Eric J. Hanson Lecture

The 2025 Eric J. Hanson Lecture is hosted by the Institute for Public Economics (IPE) and the Department of Economics at the University of Alberta.
Global Climate Progress in a Trump II World?
Time: 4:00 p.m. MDT
Location: Peter Lougheed Hall, City Room (5th Floor)
11011 Saskatchewan Drive
Reception: 5:30 p.m. MDT
About the Lecture:
Global efforts to combat climate change face significant challenges, including declining interest in multilateralism, voter backlash against aggressive climate action and President Trump's decision to withdraw the United States from the Paris Agreement. This talk will describe a proposal for a "Heavy Industry Climate Club," aimed at tackling the global climate crisis through innovative international cooperation by leveraging existing momentum from policies like the EU’s Carbon Border Adjustment Mechanism. The club would bring together countries willing to apply carbon pricing to emissions-intensive industries like steel, cement, and aluminum, coupled with border tariffs to discourage free-riding by non-members. By creating both incentives (like market access) and penalties (like tariffs), the approach aims to overcome barriers to collective action on climate change.
About Catherine Wolfram:
Catherine Wolfram is the William Barton Rogers Professor in Energy and a Professor of Applied Economics at the MIT Sloan School of Management.

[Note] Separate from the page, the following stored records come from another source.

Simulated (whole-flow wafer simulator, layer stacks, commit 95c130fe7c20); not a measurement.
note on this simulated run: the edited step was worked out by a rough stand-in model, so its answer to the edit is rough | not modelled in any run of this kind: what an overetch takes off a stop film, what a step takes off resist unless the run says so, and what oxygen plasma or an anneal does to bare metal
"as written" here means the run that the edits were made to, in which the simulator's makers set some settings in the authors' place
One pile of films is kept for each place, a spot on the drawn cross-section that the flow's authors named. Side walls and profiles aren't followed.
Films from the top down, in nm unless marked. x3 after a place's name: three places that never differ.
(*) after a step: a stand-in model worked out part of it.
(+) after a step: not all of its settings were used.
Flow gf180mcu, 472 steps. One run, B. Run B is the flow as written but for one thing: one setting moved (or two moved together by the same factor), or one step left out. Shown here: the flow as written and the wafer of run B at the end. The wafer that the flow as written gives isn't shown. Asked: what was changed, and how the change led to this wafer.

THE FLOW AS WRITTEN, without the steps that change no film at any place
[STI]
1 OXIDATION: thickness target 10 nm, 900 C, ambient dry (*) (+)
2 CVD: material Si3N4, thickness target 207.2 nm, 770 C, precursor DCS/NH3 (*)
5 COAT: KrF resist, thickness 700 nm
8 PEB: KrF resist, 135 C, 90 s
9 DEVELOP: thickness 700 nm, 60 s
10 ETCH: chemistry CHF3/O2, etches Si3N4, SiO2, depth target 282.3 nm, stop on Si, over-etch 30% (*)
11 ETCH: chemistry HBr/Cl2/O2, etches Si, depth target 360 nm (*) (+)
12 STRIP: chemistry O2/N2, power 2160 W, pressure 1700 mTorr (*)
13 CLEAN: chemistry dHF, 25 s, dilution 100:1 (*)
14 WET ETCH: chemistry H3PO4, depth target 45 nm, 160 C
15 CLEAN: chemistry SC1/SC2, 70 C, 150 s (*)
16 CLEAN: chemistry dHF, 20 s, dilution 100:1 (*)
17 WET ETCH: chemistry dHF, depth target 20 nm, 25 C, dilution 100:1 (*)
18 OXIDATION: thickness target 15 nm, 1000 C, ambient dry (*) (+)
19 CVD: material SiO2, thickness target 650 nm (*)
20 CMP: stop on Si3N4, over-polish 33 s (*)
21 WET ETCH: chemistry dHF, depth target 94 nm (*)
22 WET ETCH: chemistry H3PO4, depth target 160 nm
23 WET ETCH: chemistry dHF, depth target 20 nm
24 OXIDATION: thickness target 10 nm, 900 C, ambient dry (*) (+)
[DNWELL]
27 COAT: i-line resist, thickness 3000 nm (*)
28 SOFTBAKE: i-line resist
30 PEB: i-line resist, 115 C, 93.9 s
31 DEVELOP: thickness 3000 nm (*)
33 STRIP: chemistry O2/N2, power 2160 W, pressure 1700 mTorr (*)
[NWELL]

Before leaving for government service, she was the Program Director of the National Bureau of Economic Research's Environment and Energy Economics Program and a research affiliate at the Energy Institute at Haas. Before joining the faculty at UC Berkeley, she was an Assistant Professor of Economics at Harvard.
Wolfram has published extensively on the economics of energy markets. Her work has analyzed rural electrification programs in the developing world, energy efficiency programs in the US, the effects of environmental regulation on energy markets and the impact of privatization and restructuring in the US and UK. She is currently working on several projects at the intersection of climate, energy, and trade, including work on the impact of the EU carbon border adjustment mechanism (CBAM) on Mozambique, policy spillovers from the EU CBAM, border adjustments for methane emissions from the oil and gas sector, and the price cap on Russian oil.